After talking for the last few weeks about words that were coined by writers, I thought it would be fun to actually look up the word coin! I was most interested in the verb, but alas. The word begins with the noun form, so that’s where we’ll start too.
Coin as an English word is from the early 1300s and, interestingly, meant “a wedge; a wedge-shaped piece used for some purpose” directly from the Latin cuneus, which means “wedge.” Go ahead, scratch your head. We’re used to seeing circular coins–even Ancient Roman coins were more or less circular–so this is an understandable response. But in fact, for a span of history, though coins began as circular, they ended up as wedges…when those larger circles of silver or gold were cut like a pie into smaller pieces. Spanish pieces of eight is a prime example–they were literally a large silver coin that had been cut into eights. So in that era, “wedge” was the most common coin shape, at least for smaller denominations cut from larger ones. What’s more, many dies used for stamping metal were also wedge-shaped. So lots of wedges associated here!

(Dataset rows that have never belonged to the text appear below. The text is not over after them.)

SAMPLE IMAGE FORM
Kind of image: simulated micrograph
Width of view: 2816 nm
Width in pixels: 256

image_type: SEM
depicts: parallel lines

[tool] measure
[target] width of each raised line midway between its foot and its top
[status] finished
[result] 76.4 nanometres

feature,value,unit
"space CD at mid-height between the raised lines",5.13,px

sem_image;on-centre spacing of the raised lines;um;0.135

Throughout the 14th century the word evolved from “wedge” to “thing used to stamp metal” to “metal stamped for use as currency.”
Which is where we begin to see coin be used as a verb as well, for “to stamp metal for use as currency.” By the 1580s, the word had morphed into the metaphorical meaning of “invent, fabricate, make,” which then led to coin phrases by the 1890s and then to the singular coin a phrase by 1940.